Keynote & interview Eurapco Insurance

<op 26-09-2013 gaf ik keynote op het Eurapco congres waar top EU verzekeraars expertise delen.>

We live in a world of rapid technological change. Keynote speaker and IT expert Arjen Kamphuis discusses the implications for the insurance industry and its customers, and what measures can be taken to ensure the best possible customer experience. The objective was to raise awareness of the rapid pace of socio-technical development today and what fundamental effects this will have on the insurance industry. Changes in customer behaviour and expectations will have an impact on customer satisfaction with our companies’ claims handling.
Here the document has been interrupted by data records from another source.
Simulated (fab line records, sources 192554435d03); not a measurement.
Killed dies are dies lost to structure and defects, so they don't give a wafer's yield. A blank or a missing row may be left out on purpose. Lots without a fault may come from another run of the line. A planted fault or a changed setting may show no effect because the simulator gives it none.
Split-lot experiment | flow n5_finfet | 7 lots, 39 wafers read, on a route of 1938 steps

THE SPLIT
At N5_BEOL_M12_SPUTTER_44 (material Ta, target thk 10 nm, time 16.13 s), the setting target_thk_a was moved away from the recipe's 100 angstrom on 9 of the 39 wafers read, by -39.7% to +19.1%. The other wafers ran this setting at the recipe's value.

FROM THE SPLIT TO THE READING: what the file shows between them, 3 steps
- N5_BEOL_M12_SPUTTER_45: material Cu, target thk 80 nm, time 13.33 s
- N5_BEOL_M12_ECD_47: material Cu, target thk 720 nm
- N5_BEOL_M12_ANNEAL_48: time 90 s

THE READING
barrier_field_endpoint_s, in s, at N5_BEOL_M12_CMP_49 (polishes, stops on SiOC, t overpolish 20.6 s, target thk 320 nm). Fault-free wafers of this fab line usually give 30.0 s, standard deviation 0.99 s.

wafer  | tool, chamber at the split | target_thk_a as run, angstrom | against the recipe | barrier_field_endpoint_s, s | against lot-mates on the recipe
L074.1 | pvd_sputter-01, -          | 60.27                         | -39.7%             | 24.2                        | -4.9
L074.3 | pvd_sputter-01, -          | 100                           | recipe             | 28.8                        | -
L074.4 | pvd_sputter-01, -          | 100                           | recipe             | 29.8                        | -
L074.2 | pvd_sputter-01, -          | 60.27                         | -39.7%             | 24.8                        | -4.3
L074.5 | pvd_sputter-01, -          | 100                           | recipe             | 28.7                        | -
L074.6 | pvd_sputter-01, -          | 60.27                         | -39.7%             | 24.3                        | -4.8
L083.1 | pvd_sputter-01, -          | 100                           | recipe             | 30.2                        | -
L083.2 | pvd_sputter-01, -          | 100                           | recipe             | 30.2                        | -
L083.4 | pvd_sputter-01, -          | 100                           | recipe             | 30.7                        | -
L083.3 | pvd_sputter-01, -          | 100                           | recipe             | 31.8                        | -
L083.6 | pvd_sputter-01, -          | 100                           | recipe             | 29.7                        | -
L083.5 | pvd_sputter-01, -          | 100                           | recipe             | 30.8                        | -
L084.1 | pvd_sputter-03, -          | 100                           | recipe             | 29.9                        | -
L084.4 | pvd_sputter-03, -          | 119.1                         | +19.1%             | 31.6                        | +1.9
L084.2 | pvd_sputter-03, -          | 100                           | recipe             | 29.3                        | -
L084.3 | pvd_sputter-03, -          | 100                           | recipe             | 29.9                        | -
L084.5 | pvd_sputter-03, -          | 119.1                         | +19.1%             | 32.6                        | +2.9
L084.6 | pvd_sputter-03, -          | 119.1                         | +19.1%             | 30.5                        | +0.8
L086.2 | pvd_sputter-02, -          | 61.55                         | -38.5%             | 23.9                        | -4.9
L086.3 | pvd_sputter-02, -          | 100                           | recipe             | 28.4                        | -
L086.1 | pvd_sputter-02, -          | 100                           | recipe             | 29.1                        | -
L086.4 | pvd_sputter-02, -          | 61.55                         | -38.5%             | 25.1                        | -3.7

Future shock – are we prepared for change? Some of the topics discussed in the keynote

  • What if tomorrow’s world looks really different? The basic rules of our business can change at incredible speed because of changes in technology, national/EU/ international policies, environmental threats and other external factors. New technology can overtake existing business models, and even make them irrelevant. The insurance industry faces the challenge of combining the need to be stable, secure and reliable with being dynamic, fast and responsive.
  • Cyber security needs to be taken care of, both within companies and between companies and their customers. Privacy issues are of great importance for insurance companies. For instance, it would be damaging for the image of a stable, secure and reliable insurance company if it were to be revealed that all customer data had been fully exposed by hackers or the NSA.
  • Today, all large service companies need to balance industrialised processes with the human touch. As a customer, you do not want to be exposed to the internal processes of your service provider. The customer just wants to receive service in an uncomplicated way. Changes in customer behaviour and expectations will have an impact on customer satisfaction with our companies’ claims handling.
  • Our companies’ brands face increasing danger in a fast-paced world of social media. Our customers rely more on the experience of others than on the promises of the companies. Through social media, good and especially bad experiences can be shared easily and quickly. We can join the conversation about our brand, but not control it.
  • A fast-changing world offers opportunities and threats for your business and your position in the market. Are you ready to adapt to changes in customer expectations? Is your organisation positioned to deal proactively with change, or could you be caught off guard? Do you have a plan for what to do if an improbable case scenario does occur? By carrying out regular scenario planning, you can at least have contingency plans for different case scenarios.
In your keynote speech, you mentioned that it’s very hard for anyone inside the insurance industry to see the world the way a customer, or other outsider, sees it. Can you, as an outsider, give us some tips about what is needed to achieve excellence from a customer’s perspective?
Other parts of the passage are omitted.